But it was the more labourintensive industries, to a degree, that seemed to define the country.
Many of our towns and cities were the engine rooms of Britain. Scottish shipyards were launching new vessels by the dock-load, while the furnaces of Lanarkshire and Stirlingshire were supplying the vast quantities of iron and steel necessary to manufacture them.
Central Belt mining towns and villages were not short of work either, while traditional industries like fishing, crofting and weaving held firm, despite fewer people choosing to work in such jobs compared to previous decades.
At Clydebank, the world-famous Singer sewing factory was at the height of its productiveness, employing more than 16,000 workers and completing huge numbers of new machines every week to be distributed to the far flung corners of the globe.
But as we and the world around us changed at an ever-quickening pace, new leaders came to the fore and Scotland, ultimately unable to compete, watched on helplessly as many of our great industries entered a protracted and painful decline.

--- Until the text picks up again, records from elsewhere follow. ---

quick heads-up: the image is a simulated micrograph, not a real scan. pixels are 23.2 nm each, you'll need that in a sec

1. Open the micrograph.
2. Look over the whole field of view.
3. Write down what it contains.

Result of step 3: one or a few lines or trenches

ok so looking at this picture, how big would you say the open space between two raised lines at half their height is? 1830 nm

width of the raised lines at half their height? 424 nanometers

Lifting the gloom, however, was the emergence of new industries. Men and women were finding work elsewhere at electrical engineering firms such as Ferranti, while the Rootes car plant at Linwood introduced a new model: the Hillman Imp, which would prove immensely populare.
A new type of energy was being harnessed in Scotland and beginning to challenge the supremacy of the coal-fired plants of yesteryear. By the mid-sixties, the country had three nuclear power plants, at Dounreay, Chapelcross in Dumfries and Galloway and, Hunterston A in Ayrshire.
The decade also witnessed a surge in affordable housing, as the post-war desire to improve living standards for the working classes reached its peak.